Japan's feudal attitudes struggle against need for a more global outlook

Has success spoiled the Japanese? Are they becoming too complacent, too smug? Having reached, through beaverlike diligence, a plateau of material well-being never dreamed of by their parents, do they just want to cling to what they have while making sure that their children have more?

A recent editorial in the newspaper Nihon Keizai points out that Japan's present prosperity rests on two legs: guaranteed security coming from being a member of the Western lineup (more specifically, from the US-Japan security treaty), and reliance on the developing nations for about half of all Japan's exports and imports.

The same newspaper noted that many traditional New Year's decorations and foodstuffs - bamboo-and-pine gate sentinels (plastic, alas), herring roe, shrimp , and good-luck arrows - come from South Korea, Hong Kong, Panama, and even the North Sea. (Gate sentinels are plants traditionally placed at the entrance to a house at New Year's.)

Yet Japan's own defense spending is less than 1percent of its gross national product. Its record of aid to developing countries has improved in recent years, but its level of generosity is still far from catching up, on a per capita basis , with that of much smaller nations like the Netherlands or those in Scandinavia.

Japan's exports flood the world. But the outside world perceives the Japanese market as a nearly impregnable fortress.

The perception is very unfair, trade ministry officials say, citing comparative figures on customs duties and restrictive quotas. Still, Japan imports far fewer manufactured goods, as a proportion of total imports, than do most other industrialized countries.

Meanwhile, Japanese companies spent a record 3.48 trillion yen - nearly $15 billion - on tax-deductible entertainment last year, according to National Tax Administration figures. This far surpasses Japan's current defense budget of $11 .4 billion.

Executives of these same companies lament that promising younger staff members are increasingly reluctant to take assignments overseas. They are just too comfortable at home in Japan. Or rather, they fear leaving their safe, cozy neighborhoods for the ''violent jungles'' of New York or Los Angeles. For those with school-age children, a more powerful disincentive is the devilish difficulty of reinserting pupils into the Japanese educational system after a prolonged stay abroad.

Parents who must be posted overseas often leave their offspring, particularly their sons, at home with relatives, so as not to disadvantage them for tough high school and university entrance examinations.

It occurs to relatively few parents that exposure to a different society in childhood can be ideal training for multinational interactions later. In the abstract, many Japanese recognize that such interactions are a necessary condition for national survival. But when it comes to concrete cases, the obstacles remain formidable.

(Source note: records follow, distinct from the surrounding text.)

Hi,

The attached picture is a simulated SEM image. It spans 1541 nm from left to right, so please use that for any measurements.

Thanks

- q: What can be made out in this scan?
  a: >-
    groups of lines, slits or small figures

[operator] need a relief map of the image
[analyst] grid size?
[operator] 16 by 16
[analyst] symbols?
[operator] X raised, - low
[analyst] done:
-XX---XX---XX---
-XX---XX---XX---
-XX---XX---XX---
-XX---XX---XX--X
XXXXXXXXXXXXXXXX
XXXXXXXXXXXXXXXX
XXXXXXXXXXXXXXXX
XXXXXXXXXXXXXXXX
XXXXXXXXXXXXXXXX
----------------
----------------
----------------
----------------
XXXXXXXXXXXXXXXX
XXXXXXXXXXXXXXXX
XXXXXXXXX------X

Prime Minister Yasuhiro Nakasone has put forward a bold proposal that children be taught English from primary school ''because by the mid-21st century , when they are my age, they will be living in an international society.'' The reality today is that the English taught in high school and college barely enables students to hail a waiter or a cab.

''I ordered vanilla ice cream and got a banana,'' ruefully recalled a Japanese just returned from abroad. (The misunderstanding apparently was due to the typical difficulty of pronouncing v's and l's correctly.)

During his first year as premier, Mr. Nakasone has given Japan much higher international visibility than before. At home, he preaches the need for his countrymen to become more globally-minded. It has been an uphill struggle. While Mr. Nakasone's election disaster in December may be ascribed to other causes, his emphasis on Japan's international responsibilities won few votes.

Still, he persists. At his New Year press conference he repeated his campaign assertion that he was determined to reverse the international perception of Japan as ''unfair.''

During the 200-year period of feudal isolation preceding Japan's mid-19th century opening to the West, any Japanese caught trying to smuggle himself abroad was executed. So was any Japanese who returned secretly from exotic foreign lands.

Today, this correspondent has found Japanese studying Hebrew in Jerusalem and Icelandic in Reykjavik. But mental attitudes dating from feudal times have not been entirely overcome. In some cases, they may even have been strengthened by Japan's overwhelming economic success.

Many Japanese tourists returning from overseas are often convinced that their society functions like clockwork while every other has a screw loose somewhere. If they want reassurance, they have only to turn to such books as ''Japan as No. 1'' by Harvard professor Ezra Vogel.

There may well be no short-range remedy for this kind of tunnel vision, which after all is not unique to Japan. Mr. Nakasone may be right to be talking of the mid-21st century as the time when his efforts to spur a more international-minded Japan will come to full fruition.

But small signs of progress may be seen even today. This correspondent has come across Japanese youth volunteers in places like Sabah, Malaysia, teaching rice-farming and motivated, as one of them said, by the thought that ''I would like to pass on, to people less fortunate than me, some of the skills I learned from my teachers and forebears.''

Or, as a midwife training to work in a developing country told a Japanese newspaper, ''I'd just like to share weal and woe with people born into poverty.''

Spontaneous generosity is not contrary to the Japanese character. These islanders' hopes for the 21st century rest on the dawning perception that intelligent generosity is a necessary condition, not only for prosperity, but also for sheer survival in an interdependent world.